Related: How To Follow Up On Your Resume

Why follow up? Here are five good reasons:

1. Consideration

Care to guess how often an online resume or application is not received or mis-routed to the wrong person or department? I didn’t think so! Following up can ensure your resume was received and by the right person so you can be considered for the job you THOUGHT you applied for. If an employer doesn’t have your information, you won’t be considered. It’s that plain and simple!

2. Recognition

Any contact with an employer is a chance to stand out from the rest of the applicants. Following up will allow the employer to place a voice or face with the name. If everything else is equal, the employer will be more likely to call an applicant with whom he or she has interacted in some way than with one he or she has not.

3. Impression

Employers, regardless of industry, are looking for eager, proactive workers who go the extra mile. Follow up is a simple way to show you meet this expectation.

4. Information

Following up by phone or in person may allow you to obtain additional information about the job, employer, or interviewer that may give you an edge in an interview.

5. Interview

If you are able to speak to an employer contact you may be able to ask about when interviews are being scheduled and to ask to schedule an interview while you have him or her on the phone. Again, employers are looking for eager, proactive workers who go the extra mile – be one!

All this seems to make sense, so why don’t more applicants follow up on their resume? Usually it boils down to just one thing: Fear!

It may be fear of rejection. This is often the case; job seekers have to apply for so many jobs to get an interview and finally a job offer, they come to view even non-contact as rejection. Given they are rejected virtually every time they apply for a job, most are not inclined to stick their neck out only to be further rejected. Job search is partially a numbers game: The more you do to work to work toward your goal the better your chances.

Others feel a fear of failure and worry they will not be able to conduct themselves well in a follow up situation. What if they “flub up?” That will surely ruin any chance they might have had to be interviewed and potentially offered a job, they think. Job search is partially a numbers game:  The more you do to work toward your goal the better your chances.

Some job seekers fear that they will look too pushy or bother the employer if they try to follow up. Not so!

If an employer is bothered by follow up calls or visits you will be blocked from doing so. A person following up will find out very quickly they are not able to reach anyone in any positive way that will be helpful. This may feed into those who fear rejection, but shouldn’t bother those fearful of looking pushy! Besides, job search is partially a numbers game: The more you do to work toward your goal the better your chances.
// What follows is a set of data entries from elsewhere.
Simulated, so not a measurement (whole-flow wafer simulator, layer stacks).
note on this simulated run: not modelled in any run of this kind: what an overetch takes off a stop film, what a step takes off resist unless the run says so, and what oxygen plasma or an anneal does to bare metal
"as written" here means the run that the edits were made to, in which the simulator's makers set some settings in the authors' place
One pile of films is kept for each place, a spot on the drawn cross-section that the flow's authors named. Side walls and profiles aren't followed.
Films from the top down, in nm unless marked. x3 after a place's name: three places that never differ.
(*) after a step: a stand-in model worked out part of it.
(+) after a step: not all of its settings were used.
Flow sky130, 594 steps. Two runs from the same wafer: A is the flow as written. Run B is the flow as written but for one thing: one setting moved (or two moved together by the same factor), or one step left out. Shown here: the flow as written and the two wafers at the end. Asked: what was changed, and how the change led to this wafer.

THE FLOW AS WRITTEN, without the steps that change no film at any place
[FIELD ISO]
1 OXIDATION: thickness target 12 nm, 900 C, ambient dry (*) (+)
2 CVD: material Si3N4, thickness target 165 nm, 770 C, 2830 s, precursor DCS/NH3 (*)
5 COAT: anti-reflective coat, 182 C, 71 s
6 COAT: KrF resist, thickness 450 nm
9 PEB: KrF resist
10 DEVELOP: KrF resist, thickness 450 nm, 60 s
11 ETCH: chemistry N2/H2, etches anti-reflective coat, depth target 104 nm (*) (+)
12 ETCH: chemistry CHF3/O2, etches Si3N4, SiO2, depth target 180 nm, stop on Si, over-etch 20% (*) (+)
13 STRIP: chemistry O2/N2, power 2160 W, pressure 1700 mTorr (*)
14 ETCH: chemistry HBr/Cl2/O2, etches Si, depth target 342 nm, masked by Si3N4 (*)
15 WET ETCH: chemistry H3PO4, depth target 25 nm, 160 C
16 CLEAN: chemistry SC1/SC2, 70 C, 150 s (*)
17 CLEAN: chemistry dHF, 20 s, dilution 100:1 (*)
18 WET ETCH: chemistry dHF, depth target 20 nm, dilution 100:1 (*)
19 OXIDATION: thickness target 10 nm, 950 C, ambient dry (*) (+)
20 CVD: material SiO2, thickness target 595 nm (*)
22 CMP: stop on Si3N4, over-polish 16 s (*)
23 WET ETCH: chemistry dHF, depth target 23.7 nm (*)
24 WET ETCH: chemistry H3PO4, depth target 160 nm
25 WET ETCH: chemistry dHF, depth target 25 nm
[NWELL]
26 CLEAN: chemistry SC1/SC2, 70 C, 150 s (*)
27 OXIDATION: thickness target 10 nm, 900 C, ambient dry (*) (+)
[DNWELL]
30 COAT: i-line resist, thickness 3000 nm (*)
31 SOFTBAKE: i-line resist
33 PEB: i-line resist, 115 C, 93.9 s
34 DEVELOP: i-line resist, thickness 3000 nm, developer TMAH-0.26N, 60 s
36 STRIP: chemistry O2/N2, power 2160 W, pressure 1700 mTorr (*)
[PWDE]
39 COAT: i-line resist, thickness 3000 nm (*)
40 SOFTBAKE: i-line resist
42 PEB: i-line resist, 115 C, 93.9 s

How To Overcome Your Follow Up Fears

Notice a recurring theme? A job seeker has to overcome his or her fears to apply for jobs and to follow up. So, how does a job seeker overcome his or her fears and follow up? Several things will help:

1. Target those employers for which there is special interest and/or opportunity.

2. Research those employer to the best of your ability – include an in person visit if this is possible. This site has comprehensive information about industries and some specifics about employers.

3. Develop a telephone script paying special attention to the goal of your call. Of course, make sure you are well situated and will not be interrupted.

4. Practice both in front of a mirror and with someone whose opinion you respect. Practice until you feel comfortable and sound natural.

5. Just do it. Jump in and start calling the employers on the list – it will get easier and more comfortable with each call. If you want, start with employers or positions that you’re not as interested.

6. If an employer does not respond by phone, try e-mail or in person – again take care to develop a script, practice and review with someone else prior to sending an e-mail or visiting in person.

Much like the application process, follow up will provide success the more often it is done. More follow up equals more interviews/job offer. Not that you shouldn’t be smart about what you apply for or follow up on, but you should actively do both. Remember, as a job seeker you are only looking for the one employer who is offering you the job – not those who aren’t!

This post was originally published at an earlier date.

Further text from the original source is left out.